Strix Halo

Strix Halo is the reference platform for hal0. It’s the box the core team develops against, the box the CI smoke tests target, and the box every performance number on this site was measured on. If you’re trying to decide whether a Ryzen AI Max-class APU is the right home AI machine, this page is the deepest answer we have to give.

The chip

AMD Strix Halo is the codename for AMD’s Ryzen AI Max family — high end mobile/SFF APUs combining a Zen 5 CPU, a large RDNA 3.5 integrated GPU branded Radeon 8060S, an XDNA-2 NPU, and a wide LPDDR5X memory controller on a single package. The headline target SKU is the Ryzen AI Max+ 395, paired with 128 GB of LPDDR5X-8000 unified system memory. Lower-tier 385 and 390 parts ship in 64 GB configurations; they remain first-class for hal0 — most loadouts on this page work on a 64 GB box, just with tighter context budgets.

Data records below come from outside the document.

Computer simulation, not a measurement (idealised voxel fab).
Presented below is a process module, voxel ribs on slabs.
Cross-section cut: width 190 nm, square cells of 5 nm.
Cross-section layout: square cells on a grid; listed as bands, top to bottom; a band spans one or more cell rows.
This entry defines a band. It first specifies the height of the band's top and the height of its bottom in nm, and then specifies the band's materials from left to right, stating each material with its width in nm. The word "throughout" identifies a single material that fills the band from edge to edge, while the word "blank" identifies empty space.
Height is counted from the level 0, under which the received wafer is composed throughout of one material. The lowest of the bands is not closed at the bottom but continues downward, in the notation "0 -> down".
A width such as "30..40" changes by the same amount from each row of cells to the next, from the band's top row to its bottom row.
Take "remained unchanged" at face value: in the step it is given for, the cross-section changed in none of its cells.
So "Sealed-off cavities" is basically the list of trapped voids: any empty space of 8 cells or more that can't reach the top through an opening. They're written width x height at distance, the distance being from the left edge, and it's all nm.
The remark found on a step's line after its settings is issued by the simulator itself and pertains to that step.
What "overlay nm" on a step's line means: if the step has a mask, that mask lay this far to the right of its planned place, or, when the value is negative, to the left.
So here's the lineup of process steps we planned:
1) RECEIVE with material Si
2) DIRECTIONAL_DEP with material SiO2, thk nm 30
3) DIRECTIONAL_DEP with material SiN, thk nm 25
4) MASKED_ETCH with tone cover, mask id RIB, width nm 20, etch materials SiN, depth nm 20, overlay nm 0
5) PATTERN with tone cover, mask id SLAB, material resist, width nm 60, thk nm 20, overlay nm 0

What makes Strix Halo interesting for inference isn’t any single component. It’s the combination:

One pool of memory. The CPU, the iGPU, and the NPU all address the same LPDDR5X. There is no PCIe transfer for weights, no host-to-device copy, no “is this tensor on the right device” cliff. When the iGPU loads a 42 GB Q4 70B, it’s reading from the same bytes the CPU sees.
The iGPU is real. Radeon 8060S is roughly RX 7600 class on RDNA 3.5. It’s not a token effort — there’s enough compute to push a 7B Q4 model into hundreds of tokens per second, and enough memory bandwidth (LPDDR5X-8000 in a 256-bit configuration) to keep it fed.
The NPU is useful. The XDNA-2 block targets low-precision matmul with low idle power. It isn’t a primary chat engine — but it’s excellent for always-on small models, wake-word detection, and audio pipelines, freeing the iGPU for the heavy lifting.
The carveout is configurable. Depending on BIOS, you can dedicate up to ~96 GB of the 128 GB pool to the iGPU as VRAM. Some configurations report ~110 GB addressable through GTT (graphics-translated paged memory) when the model exceeds the fixed carveout. Either way, the headroom dwarfs every consumer discrete card on the market.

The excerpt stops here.